• Irrigation was once considered an option for Southeast farmers, but it appears it's now becoming a necessity.
It’ll come as no surprise to many of you that irrigation was determined to be the No. 1 key in our recent listing to the Keys to Peanut Profitability.
In our online poll where we asked our readers to select their own No. 1 key, irrigation received more votes than any of the other nine choices.
What once was considered to be an option for Southeastern farmers appears to be becoming a necessity. But like with most things, adoption has been slower in some parts of the region than in others.
In Alabama, especially, row-crop farmers are considered “under-irrigated” when compared to their counterparts in Georgia, Florida and Mississippi. And it certainly isn’t because the state’s rainfall is more abundant.

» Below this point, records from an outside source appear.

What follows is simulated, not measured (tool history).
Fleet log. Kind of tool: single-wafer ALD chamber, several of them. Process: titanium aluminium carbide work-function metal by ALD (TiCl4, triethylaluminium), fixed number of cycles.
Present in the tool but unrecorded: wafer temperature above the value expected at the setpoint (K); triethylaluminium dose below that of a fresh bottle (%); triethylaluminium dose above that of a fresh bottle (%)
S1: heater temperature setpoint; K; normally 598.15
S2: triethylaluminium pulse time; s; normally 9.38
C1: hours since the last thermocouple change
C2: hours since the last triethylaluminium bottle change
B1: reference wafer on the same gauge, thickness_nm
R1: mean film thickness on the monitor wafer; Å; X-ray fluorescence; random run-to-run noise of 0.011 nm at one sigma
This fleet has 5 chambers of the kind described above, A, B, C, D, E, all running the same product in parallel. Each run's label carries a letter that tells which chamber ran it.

While Alabama receives an average rainfall amount of 55 inches per year, drought severity — particularly during the summer months — is just as commonplace in Alabama as in neighboring states.
Although data suggests a major expansion of irrigation on Alabama’s farmland would significantly boost profit margins and agriculture’s impact on the state, growers said in a recent survey that too many obstacles still stand between them and adopting irrigation technology.
Currently it’s estimated that only about 10 percent, or fewer than 120,000 acres of the state’s farmland, is irrigated. In comparison, Georgia and Mississippi each have more than one million acres under irrigation.
It’ll come as no shock that Alabama farmers cite finances as their primary obstacle to irrigation, including the costs of installing, improving and powering irrigation systems, the inability to finance such systems, and concerns that irrigation wouldn’t pay for itself in a timely enough manner.
The consequences of under-irrigating have been dire. It’s not simply a case of Alabama farmers lagging behind their neighbors in average crop yields. Researchers say that the agricultural sector’s failure to make full use of its irrigation potential has resulted in a major loss in row-crop production along with inestimable damage to countless rural economies.
But maybe it’s not too late to try and remedy the situation. People in position to do something about it have taken notice, and there are hopeful signs.
For one, the Alabama Legislature, in its most recent session, turned its focus from the immigration issue long enough to pass a bill that could prove beneficial for farmers wanting to irrigate.
The new state income tax credit will provide up to $10,000 for growers to adopt irrigation technologies and practices. The credit will cover such things as constructing reservoirs, purchasing irrigation equipment, and converting diesel irrigation systems to electric.
In addition, the Alabama Irrigation Summit, sponsored by numerous state agricultural agencies and organizations, will be held Aug. 15 at the Alabama Department of Agriculture and Industries Richard Beard Building, at 1445 Federal Drive, Montgomery.
The summit promises to be an “open and frank” discussion about “irrigation's immense potential for enhancing Alabama agricultural output and revitalizing rural economies.”
It’ll be a rare opportunity for the state’s farmers to meet with policy-makers and water-use experts, with the ultimate goal of coming up with a comprehensive strategy for the widespread adoption of irrigation technologies and practices and also removing the barriers that have historically hampered this adoption
It’s a must-attend meeting for anyone in Alabama who is farming, or who is interested in the long-term viability of farming in the state. For more information and to register, visit http://www.aaes.auburn.edu/water/conf/2012/.
I would be remiss not to mention here that our Lower Southeast Peanut Profitability Award winners this year — the Terry’s from Lake City, Fla. — are dryland producers, and they averaged 5,800 pounds of peanuts per acre with no irrigation.
However, they have a very unique production system, and they’ll be the first to tell you they’ve been extremely fortunate in maintaining high yields during drought years. In other words, dryland farming is not for the faint of heart, or the inexperienced.